Too many tailed files collected #3783

pmoravec · 2024-09-24T12:30:48Z

We noticed a high occurrence of tailing some specific files in different sosreports. Below is a list of the most often tailed files and my suggestion to that. Any comment / suggestion is welcomed. Possible options are "leave as is" or "increase sizelimit" or "drop that file or some data to truncate it".

postgresql/var.lib.pgsql.data.log.postgresql-*.log : this is most probably from Satellite / foreman systems with bigger postgres queries logged. Probably worth increasing the sizelimit, I will raise PR for it
sar/sa*.xml : we collect the files due to legacy reasons only (imho). I would vote for dropping them (until somebody needs them). If that isnt welcomed, let increase sizelimit - having incomplete/broken xml file is bit useless.
various var/log/* files, namely messages* or audit.log or secure - probably let it be, maybe audits or secure should be collected for past X days instead of given filesize..?
pacemaker/var.log.pacemaker.pacemaker.log - any suggestion from pacemaker plugin authors @TurboTurtle , @nrwahl2 ?
pulpcore/core_task - we collect all details about the tasks. Since many of the details are encrypted now, to prevent password leak, a lot of data are useless and I should improve the query. TODO point on me
crio/journalctl_--no-pager_--unit_crio - any suggestion from crio plugin authors @TurboTurtle , @vteratipally , @haircommander ?
openshift/journalctl_--no-pager_--unit_kubelet - any suggestion from openshift plugin authors @TurboTurtle , @vwalek ?
logs/journalctl_--no-pager - that is expected and reasonable, no action

The text was updated successfully, but these errors were encountered:

jcastill · 2024-09-24T13:26:00Z

* sar/sa*.xml : we collect the files due to legacy reasons only (imho). I would vote for dropping them (until somebody needs them). If that isnt welcomed, let increase sizelimit - having incomplete/broken xml file is bit useless.

I'm not sure these files are needed at all, but instead of dropping we could add an option to collect them if needed, in case anyone relies on them for any scripts. "Interpreted/decoded" ones in plain text are more useful.

* various `var/log/*` files, namely `messages*` or `audit.log` or `secure` - probably let it be, maybe audits or secure should be collected for past X days instead of given filesize..?
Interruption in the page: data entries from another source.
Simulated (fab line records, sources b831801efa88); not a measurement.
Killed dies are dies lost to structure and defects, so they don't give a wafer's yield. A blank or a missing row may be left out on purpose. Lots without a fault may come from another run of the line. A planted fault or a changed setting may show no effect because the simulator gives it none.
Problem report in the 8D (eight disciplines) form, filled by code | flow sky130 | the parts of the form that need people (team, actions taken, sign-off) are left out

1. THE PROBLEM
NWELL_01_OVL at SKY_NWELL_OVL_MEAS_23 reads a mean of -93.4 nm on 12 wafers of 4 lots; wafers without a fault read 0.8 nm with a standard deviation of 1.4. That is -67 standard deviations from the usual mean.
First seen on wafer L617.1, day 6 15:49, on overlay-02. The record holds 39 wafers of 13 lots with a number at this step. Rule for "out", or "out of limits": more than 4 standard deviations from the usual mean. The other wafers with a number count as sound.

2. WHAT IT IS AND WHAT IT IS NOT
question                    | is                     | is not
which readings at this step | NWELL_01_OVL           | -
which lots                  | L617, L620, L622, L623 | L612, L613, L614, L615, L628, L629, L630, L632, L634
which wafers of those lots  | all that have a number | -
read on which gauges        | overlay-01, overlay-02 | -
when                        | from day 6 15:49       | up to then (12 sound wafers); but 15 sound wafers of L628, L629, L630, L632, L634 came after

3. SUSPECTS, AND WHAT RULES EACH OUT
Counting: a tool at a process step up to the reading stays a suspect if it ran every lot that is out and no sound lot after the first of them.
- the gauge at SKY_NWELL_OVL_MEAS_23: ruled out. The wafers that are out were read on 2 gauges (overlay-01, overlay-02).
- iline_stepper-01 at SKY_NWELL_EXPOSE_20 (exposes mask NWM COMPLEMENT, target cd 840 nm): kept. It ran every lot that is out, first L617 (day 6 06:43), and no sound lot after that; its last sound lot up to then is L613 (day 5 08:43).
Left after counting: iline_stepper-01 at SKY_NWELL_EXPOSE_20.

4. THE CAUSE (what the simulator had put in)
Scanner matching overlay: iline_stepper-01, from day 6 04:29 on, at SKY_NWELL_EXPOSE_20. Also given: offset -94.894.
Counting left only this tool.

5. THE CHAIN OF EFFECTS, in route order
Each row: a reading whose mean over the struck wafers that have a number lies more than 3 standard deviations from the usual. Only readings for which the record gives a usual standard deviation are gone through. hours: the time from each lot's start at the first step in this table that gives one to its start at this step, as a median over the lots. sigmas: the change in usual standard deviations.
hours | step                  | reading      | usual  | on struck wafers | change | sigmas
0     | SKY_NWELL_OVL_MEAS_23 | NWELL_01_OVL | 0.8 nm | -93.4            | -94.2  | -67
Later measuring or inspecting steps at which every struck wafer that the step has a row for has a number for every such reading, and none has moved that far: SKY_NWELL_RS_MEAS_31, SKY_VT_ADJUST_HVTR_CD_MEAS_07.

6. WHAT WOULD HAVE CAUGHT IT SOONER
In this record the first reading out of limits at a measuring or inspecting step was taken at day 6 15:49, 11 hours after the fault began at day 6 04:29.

Agreed, maybe two/three days should be enough by default, or even just one day.

* `logs/journalctl_--no-pager` - that is expected and reasonable, no action

Agreed

These columns are either empty, containing passwords or some encoded data. Get the *remaining* column names and query for them. If the query for column names fail, failover to current "SELECT *". Relevant: sosreport#3783 Resolves: sosreport#3784 Signed-off-by: Pavel Moravec <[email protected]>

pmoravec · 2024-09-24T15:03:38Z

* `postgresql/var.lib.pgsql.data.log.postgresql-*.log` : this is most probably from Satellite / foreman systems with bigger postgres queries logged. Probably worth increasing the sizelimit, I will raise PR for it

This happens for Satellite / foreman, where we already increased sizelimit to 100MB via preset. And I confirm it is applied to these files. Raising it higher is possible, but.. not much worth of it. Usually, tailed files are from previous days only, that is sufficient.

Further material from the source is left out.